I read Beginning Factor – Shufflers & Combinators. These are my notes, but I recommend the article itself.

  • a quotation is just an anonymous function: [ "hello" print ]
  • a combinator is a word that takes a quotation as one of its inputs: 5 [ "hello" print ] times

"Factor uses quotations & combinators extensively for conditionals, sequence traversal, namespaces, closures, and more."

  • There is a "secret" auxiliary stack, called the retain stack, that acts basically as swap space, and that is used extensively by combinators under the hood.

  • Cleave Combinators are used when you want to apply multiple quotations to the same set of items on the top of the stack.
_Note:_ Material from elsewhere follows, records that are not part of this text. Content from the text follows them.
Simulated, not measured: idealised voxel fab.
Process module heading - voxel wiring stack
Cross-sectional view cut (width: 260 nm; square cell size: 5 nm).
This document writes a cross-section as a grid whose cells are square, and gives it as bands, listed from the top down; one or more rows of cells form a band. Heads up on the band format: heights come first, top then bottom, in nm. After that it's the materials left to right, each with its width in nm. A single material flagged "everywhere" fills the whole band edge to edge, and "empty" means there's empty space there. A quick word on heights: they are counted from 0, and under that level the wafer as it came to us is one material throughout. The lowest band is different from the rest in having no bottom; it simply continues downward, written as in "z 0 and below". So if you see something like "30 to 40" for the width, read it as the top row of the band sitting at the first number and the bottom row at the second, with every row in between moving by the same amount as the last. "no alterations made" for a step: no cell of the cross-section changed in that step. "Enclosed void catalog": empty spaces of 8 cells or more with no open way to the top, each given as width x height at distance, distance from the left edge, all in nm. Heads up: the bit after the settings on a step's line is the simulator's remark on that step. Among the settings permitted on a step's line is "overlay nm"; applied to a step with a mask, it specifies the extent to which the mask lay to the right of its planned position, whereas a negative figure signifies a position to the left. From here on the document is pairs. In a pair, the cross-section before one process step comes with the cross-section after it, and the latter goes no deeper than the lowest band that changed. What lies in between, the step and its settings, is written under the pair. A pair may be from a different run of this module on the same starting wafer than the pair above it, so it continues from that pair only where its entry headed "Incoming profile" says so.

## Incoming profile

    • Instead of computing average as { 1 2 3 } dup sum swap length / ., use { 1 2 3 } [ sum ] [ length ] bi / .That's so much easier to read!
  • Spread Combinators are used when you want to apply a different quotation to different items on the top of the stack.

    E.g. bi* ( x y p q -- ) applies quotation p to x, then applies quotation q to y .

  • Apply Combinators are used when you want to apply a single quotation to multiple items on the top of the stack.

    E.g. instead of comparing strings like this: "john" "John" swap >upper swap >upper = ., use "john" "John" [ >upper ] bi@ = .

  • Some helpful sequence operators are filter, each, and all?.

  • iota ( n -- iota ) is like Python's range.

Wrote this post

.

Reflections

I can't believe an entire week is already over! It has been fantastic, as in like a fantasy. I'm so happy to be here.